After nearly 30 years of doing creative writing and over 15 years of teaching it, what I can profess are the following guidelines, which I still think about sometimes as I freewrite:
How to Write Creatively: Keep your pen moving across the page as you
1. Let go of ideas you already have. Ideas are arbitrary — there are at least 13 ways of looking at a blackbird. Making art is playing with ideas. You are not your ideas. Nobody knows what things really are. Question expectations. Release ideas you’ve heard from others or had yourself. Steer from others’ paths, others’ models. If you think you know what you’re making, change what you’re doing. If you’re not surprising yourself as you write, your readers won’t be surprised, either. There’s no wrong way, and other writers are your peers, not your idols.

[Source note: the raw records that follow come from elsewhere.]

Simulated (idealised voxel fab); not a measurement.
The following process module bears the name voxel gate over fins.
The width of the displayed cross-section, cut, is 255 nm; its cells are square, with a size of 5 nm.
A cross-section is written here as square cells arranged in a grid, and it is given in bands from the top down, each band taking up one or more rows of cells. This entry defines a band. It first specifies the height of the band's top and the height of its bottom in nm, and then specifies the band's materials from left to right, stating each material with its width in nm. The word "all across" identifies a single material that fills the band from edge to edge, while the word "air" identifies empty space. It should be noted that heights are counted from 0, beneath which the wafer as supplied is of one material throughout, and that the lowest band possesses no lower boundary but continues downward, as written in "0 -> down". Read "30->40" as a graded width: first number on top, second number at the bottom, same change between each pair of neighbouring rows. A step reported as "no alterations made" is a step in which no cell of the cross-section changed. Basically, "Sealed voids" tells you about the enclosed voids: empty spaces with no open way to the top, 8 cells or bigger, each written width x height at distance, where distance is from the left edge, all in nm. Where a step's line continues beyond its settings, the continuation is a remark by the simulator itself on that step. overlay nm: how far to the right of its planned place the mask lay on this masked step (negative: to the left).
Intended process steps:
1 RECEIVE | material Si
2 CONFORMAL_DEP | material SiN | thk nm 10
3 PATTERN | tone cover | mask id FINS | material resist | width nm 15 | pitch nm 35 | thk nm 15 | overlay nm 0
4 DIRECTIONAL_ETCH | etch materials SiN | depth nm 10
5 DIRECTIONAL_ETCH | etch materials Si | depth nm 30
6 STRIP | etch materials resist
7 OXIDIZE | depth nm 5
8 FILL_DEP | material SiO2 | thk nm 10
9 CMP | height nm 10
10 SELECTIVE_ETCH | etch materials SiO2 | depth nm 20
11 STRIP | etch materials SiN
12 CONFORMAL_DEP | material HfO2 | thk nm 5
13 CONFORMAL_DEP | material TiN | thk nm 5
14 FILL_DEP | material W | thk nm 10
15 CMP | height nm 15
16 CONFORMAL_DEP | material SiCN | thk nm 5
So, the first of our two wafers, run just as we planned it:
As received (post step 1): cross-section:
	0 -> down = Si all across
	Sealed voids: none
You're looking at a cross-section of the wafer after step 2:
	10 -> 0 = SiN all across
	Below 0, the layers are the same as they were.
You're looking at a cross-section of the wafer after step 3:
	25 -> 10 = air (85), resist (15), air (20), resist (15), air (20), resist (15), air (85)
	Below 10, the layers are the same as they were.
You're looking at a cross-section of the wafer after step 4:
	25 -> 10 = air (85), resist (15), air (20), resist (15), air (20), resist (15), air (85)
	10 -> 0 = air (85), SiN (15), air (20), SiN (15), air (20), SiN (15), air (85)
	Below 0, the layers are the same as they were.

2. Follow new ideas arising by your inner voice. Key to creativity — we’re NOT in control. We DON’T know where ideas come from — but we can just let them show up! Keep writing til the new ideas come. Write at the edge of thought — follow feelings and whims, get it all on paper, edit later. Ride your mind. Overdrive your headlights. Let the dog of your consciousness lead you astray. Write like you talk. Let your inner voice lead. The E.M. Forster quote: “How do I know what I think until I see what I say?” If you have something to say, just say it, and move on — the point is to find an idea you’d never thought before. Learn from yourself by writing to the edge of your thinking. You’re smarter than you consciously know.
The point of writing is to write, to enjoy the act of writing — find what’s fun for you to write. Writing doesn’t have to be about the tedious process of scraping words together to meet an assignment. The resulting text isn’t really the point. And yet, if you’d like to share some of your freewritings with others, you may want to
Edit by Discovering:
Get time away from texts so you can see what’s there on the page and forget what you were trying to do — that’s how others will see your texts. Pick out your favorite parts, like taking a bunch of photos and choosing the ones that turned out the best. (There’s a W.D. Snodgrass essay in American Poetry Review a few years ago where he describes this as panning for gold.) There are many ways to tell a story — there is no perfect way to tell a story. Accept what you do, what you did, and move on. Your writings are not you — they are separate from you. Your consciousness makes the art but doesn’t appear with the art. Your art will be rooted in you being you. No one’s ever had your mind, your sensibility (as shaped by your experience, your influences, feelings) before. When you write through a persona, you’re not being original — the only way to be original is to be unselfconsciously, intimately yourself.